Advertisement

Bloodlines Issue Divides Tribe

The San Pasqual Indians' definition of membership excludes many on reservation from its benefits, such as disaster relief.

November 30, 2003|Joel Rubin, Times Staff Writer

SAN PASQUAL INDIAN RESERVATION, Calif. — When wildfires tore through here last month, 94-year-old Frances Jones escaped minutes before flames engulfed her home. Within days, San Pasqual's tribal council had cut her a check to help pay for food and clothing.

Jones' neighbors, Lorraine and Natalia Orosco, lost their childhood home and two trailer-houses. But when they asked tribal officials for help, they were told they didn't qualify for the aid Jones received. The reason: Even though their late father was a tribal member and the young women were reared on the reservation, they do not officially belong to the tribe.


Advertisement

The sisters are among the reservation's scores of "lineals" -- descendants of tribal members who do not qualify for membership because they do not have enough San Pasqual blood.

After blackening San Pasqual's land, the Paradise fire has deepened a cultural chasm that has run through the reservation for years. On one side stand lineals, clamoring for a voice in the tribe's future and demanding to be accepted as equals. On the other side are most of the tribe's members, who insist that the reservation's limited resources -- coming mostly from a new casino -- should be spent on those with the purest blood.

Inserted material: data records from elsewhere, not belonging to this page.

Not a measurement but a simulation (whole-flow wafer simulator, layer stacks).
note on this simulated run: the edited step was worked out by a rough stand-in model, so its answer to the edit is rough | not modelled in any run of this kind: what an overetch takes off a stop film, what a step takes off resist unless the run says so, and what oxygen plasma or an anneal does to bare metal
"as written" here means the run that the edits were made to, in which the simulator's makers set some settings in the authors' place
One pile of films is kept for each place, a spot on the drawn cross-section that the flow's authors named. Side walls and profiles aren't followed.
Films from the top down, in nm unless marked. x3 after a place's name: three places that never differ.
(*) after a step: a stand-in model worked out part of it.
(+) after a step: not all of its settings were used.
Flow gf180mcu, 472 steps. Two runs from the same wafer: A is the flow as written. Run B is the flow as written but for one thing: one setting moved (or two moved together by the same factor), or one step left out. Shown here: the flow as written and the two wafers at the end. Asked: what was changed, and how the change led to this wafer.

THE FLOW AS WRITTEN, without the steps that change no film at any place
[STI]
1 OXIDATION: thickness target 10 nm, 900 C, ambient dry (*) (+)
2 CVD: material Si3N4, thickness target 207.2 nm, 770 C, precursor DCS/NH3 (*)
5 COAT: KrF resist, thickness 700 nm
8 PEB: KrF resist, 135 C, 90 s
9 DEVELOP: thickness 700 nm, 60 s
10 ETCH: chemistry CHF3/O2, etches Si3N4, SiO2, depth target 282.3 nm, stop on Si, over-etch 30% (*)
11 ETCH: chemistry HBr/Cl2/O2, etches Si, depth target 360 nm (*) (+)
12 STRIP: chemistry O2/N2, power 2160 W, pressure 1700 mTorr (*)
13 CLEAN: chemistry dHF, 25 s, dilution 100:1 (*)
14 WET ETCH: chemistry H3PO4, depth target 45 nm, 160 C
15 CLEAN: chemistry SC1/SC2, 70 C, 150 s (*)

Of the roughly 70 homes burned on the reservation, about 20 belonged to lineals and 30 to tribe members. The remainder was rental housing.

All tribe members who were evacuated during the fires -- whether they lived on the reservation or not -- received at least $1,000 from the tribe to cover emergency expenses. Tribe members were also entitled to another $1,000 from the federal Bureau of Indian Affairs. Lineals were ineligible for either grant, though the tribe offered to cover temporary lodging for some.

Although all of those who lost homes are eligible for aid from the Federal Emergency Management Agency, the striking difference in how the tribe treated residents has left some bitter.

"We feel like second-class citizens," said Lorraine Orosco.

It was not always this way.

The tribe inhabited the mountain areas of northern San Diego County until the U.S.-Mexican War in the 1840s, when the members scattered and largely assimilated into nearby towns. In the 1960s a new generation attempted to resurrect the tribe. Jones and others gathered for meetings around a large oak tree on the inhospitable, 1,200-acre reservation designated by the federal government. The members formulated plans to move onto the land and accepted a constitution that, in part, defined a member as someone with at least an eighth of San Pasqual blood.